Her talent can also send dietitians into conniption fits with such hellishly tasty creations as her tomato and mayonnaise pie or melted Brie with toasted almonds, either of which can clog arteries on sight.

In Santa Barbara in the late ‘60s, our family’s rancho suburban house was the scene of many a Wagnerian eat-a-thon. On any given Sunday morning, at about 9 a.m., the ear-numbing chorus of pots, pans and multiple metal utensils crashing together was the overture announcing Mom’s return to her kitchen. (It also served as a final wake-up call to anyone still in bed--to ignore it was to risk a visitation by a motherly terror in a terry-cloth housecoat.) My brothers and sisters each had their own jobs to do. Delilah and Michele would put away last night’s dishes and then set the table. Grant would feed the animals, Kevin would later wash the dishes. I was supposedly sweeping the pool but was more probably taking the world’s longest shower.
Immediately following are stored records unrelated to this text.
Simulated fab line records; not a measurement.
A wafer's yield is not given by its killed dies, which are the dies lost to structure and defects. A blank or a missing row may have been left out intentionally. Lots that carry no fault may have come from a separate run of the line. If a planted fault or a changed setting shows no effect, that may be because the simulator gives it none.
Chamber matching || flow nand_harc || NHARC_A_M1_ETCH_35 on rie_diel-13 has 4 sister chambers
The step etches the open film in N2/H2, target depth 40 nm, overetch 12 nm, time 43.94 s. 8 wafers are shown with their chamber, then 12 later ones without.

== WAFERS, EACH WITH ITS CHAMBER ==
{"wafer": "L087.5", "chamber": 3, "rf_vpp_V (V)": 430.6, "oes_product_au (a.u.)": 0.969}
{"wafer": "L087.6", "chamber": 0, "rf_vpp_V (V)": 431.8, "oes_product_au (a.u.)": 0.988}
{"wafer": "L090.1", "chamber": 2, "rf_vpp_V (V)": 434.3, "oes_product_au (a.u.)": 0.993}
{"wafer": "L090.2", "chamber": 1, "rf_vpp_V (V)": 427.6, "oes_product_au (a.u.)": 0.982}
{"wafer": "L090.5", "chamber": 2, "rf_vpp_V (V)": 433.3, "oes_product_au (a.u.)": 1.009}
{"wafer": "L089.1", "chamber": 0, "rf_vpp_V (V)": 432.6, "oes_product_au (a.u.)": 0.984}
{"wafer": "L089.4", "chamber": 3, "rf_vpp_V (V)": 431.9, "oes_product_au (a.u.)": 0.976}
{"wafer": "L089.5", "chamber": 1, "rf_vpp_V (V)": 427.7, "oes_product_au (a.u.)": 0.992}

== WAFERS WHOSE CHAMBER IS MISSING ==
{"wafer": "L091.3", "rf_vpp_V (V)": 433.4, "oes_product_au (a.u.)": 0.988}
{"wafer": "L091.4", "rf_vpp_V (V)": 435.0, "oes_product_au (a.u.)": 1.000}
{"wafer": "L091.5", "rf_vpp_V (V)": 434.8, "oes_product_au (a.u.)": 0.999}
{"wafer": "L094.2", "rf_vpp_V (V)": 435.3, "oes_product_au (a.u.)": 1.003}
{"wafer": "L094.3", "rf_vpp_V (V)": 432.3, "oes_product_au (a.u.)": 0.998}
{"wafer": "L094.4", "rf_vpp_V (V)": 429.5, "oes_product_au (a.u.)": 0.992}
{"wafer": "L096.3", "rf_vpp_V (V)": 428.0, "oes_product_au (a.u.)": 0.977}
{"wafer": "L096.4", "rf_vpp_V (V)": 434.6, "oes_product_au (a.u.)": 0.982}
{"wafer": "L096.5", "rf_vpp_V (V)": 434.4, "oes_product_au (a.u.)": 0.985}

Moving about the kitchen, silent and purposeful as a shark, Mom did everything else. Sometimes the menu would include huevos rancheros , sometimes eggs Benedict, sometimes just something that looked good in that Sunday’s paper. In addition to the main breakfast course there would be enough food for several other meals. I think we must have been the only teenagers in the ‘60s who knew what a brunch was. There were salad bowls filled with chunks of honeydew and watermelon, Pyrex dishes laden with home-fried potatoes cooked with scallions and coarsely ground pepper, and, of course, my mom’s famous breakfast crepes.

As with any expert Momchef, it’s not how she followed a recipe, it’s how she improvised her own dishes--tailor-made for her family’s consumption--that warrants the SUPERMOM trademark. Her breakfast crepes were an excellent example. A variation on an invention created by her own mother (who taught her much of what she knew), they combine light, French-style crepes with not-so-light American-style mega-portions of melted butter, powdered sugar and cinnamon.

Along the kitchen drain board she’d set up a crepe production line of kids, one to handle the making of the crepe, another to ladle the calorie-rich ingredients inside it, and another to roll it up and drizzle still more butter and cinnamon over the top. As each of us reached crepe-making age, she’d teach us her technique, effortlessly flipping the thin crepe in the pan. It was a trick that took her children many a blackened attempt to perfect.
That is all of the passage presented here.